Boris Becker made tennis history when he won Wimbledon aged 17 in 1985.
Boris Becker says a prison “inmate tried to kill” him during the tennis great’s incarceration in a British jail during an interview that was aired Tuesday by German broadcaster Sat 1.
The inmate at Huntercombe prison, who Becker calls John, had been in prison for over 16 years, for killing two people when he was 18.
Becker claimed that John was unhappy with the German’s friendship with Black inmates and on one occasion threatened to sexually assault him. John had verbally explained what physical harm he would do to him.
“I was shaking so bad,” Becker said when recalling the confrontation. “I shouted loudly and immediately the inmates came out and threatened him,” added the 55-year-old former tennis star.
According to Becker, a group of about 10 prisoners, predominately Black, came to intervene and protect him when he screamed for help. The prisoners arrived and told John to leave immediately or else he would be beaten.
“He was dangerous. He couldn’t understand why I was so connected with Black prisoners,” said Becker.
“Prison world is a bit different,” added Becker, describing how John later “asked him for forgiveness” and an opportunity to reconcile. “I hugged him and told him I had great respect for him.”
In April, Becker was found guilty of four charges relating to his 2017 bankruptcy case under the Insolvency Act and was sentenced by Judge Deborah Taylor at Southwark Crown Court to two-and-a-half-years in April.
In London’s Wandsworth prison, where Becker spent the first weeks after his conviction, the 55-year-old said a fellow inmate tried to blackmail him and “wanted my money.”
Once again he says fellow inmates had protected him from any physical harm.
The UK’s Prison and Probation Service did not immediately respond to CNN’s request for comment.
Becker also revealed several prominent friends – including Liverpool manager Jürgen Klopp – wanted to visit him in prison.
“I am quite good friends with Jürgen Klopp,” said Becker, who was told by prison authorities that the Liverpool manager “is not allowed to visit you because he is too well known. We are afraid for his safety, and we don’t want the hype.”
Liverpool did not immediately respond to CNN’s request for comment.
Becker gives his first interview after release from prison and fights back tears.
Frank Hoermann/SVEN SIMON/picture-alliance/dpa/AP
‘You are just a number’
The former world No. 1 men’s tennis player is now in Germany after serving eight months in prison.

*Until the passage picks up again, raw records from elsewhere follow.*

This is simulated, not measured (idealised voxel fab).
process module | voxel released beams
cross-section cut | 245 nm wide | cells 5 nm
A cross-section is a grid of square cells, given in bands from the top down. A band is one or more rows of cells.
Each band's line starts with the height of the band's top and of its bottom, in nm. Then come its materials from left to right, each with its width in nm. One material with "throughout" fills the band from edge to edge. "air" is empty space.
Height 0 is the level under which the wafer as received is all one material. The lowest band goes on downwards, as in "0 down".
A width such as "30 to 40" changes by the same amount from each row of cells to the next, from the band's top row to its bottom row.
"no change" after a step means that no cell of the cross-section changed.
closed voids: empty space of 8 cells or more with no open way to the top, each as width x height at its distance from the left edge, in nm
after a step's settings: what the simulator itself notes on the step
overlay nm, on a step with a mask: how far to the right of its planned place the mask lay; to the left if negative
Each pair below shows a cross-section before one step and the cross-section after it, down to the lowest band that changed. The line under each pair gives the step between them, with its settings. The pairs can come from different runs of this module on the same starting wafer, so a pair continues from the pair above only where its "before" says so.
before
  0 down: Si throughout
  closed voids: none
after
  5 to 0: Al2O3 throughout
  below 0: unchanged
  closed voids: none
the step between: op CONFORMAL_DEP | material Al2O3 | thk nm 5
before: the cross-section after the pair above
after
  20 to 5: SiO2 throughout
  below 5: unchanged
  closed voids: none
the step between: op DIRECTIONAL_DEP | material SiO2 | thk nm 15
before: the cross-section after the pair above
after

“In prison, you are a nobody. You are just a number. Mine was A2923EV,” Becker told German broadcaster Sat 1’s Steven Gätjen, according to the tabloid Bild.
“And they don’t give a sh*t who you are,” added Becker, who was originally due to serve half his sentence in jail.
“I think I have rediscovered the person in me that I once was,” Becker told Gätjen.
“I have learned a hard lesson, a very expensive one, a very painful one. But the whole thing has taught me something important and good. And some things happen for a reason,” Becker added.
The time in prison made Becker “really reflect on his life,” Gätjen said. “You have to realize: Boris Becker has been in the spotlight since he was 17 years old.
“And then suddenly he’s locked up, can’t go out, only gets visits twice a month, is forced to fit into a strict prison system. I definitely had the impression that this experience really took a toll on him.”
Becker spent his first weeks behind bars in Wandsworth. Becker told Gätjen that he was “very afraid of ending up in a collective cell.”
According to Gätjen, Becker was alone for the “first four days without contact with the outside world and was locked in his cell around the clock, with one hour of exit per day.”
Becker was reportedly transferred to Huntercombe prison in Oxfordshire from Wandsworth in May.
Ben Birchall/PA Images/Getty Images
The German made tennis history when he won Wimbledon aged 17 in 1985 and went on to win five more grand slam titles over the next 11 years.
He remained active in the tennis world since retiring from the sport, notably as the coach of Novak Djokovic and through frequent media appearances as a commentator and pundit.
At Becker’s court case in April, the six-time grand slam champion was accused of “playing the system with bad faith” by concealing and transferring assets, and had deprived creditors of more than £2 million ($2.51 million) in assets.
Becker previously denied all the charges, saying he had cooperated with bankruptcy proceedings, according to Reuters.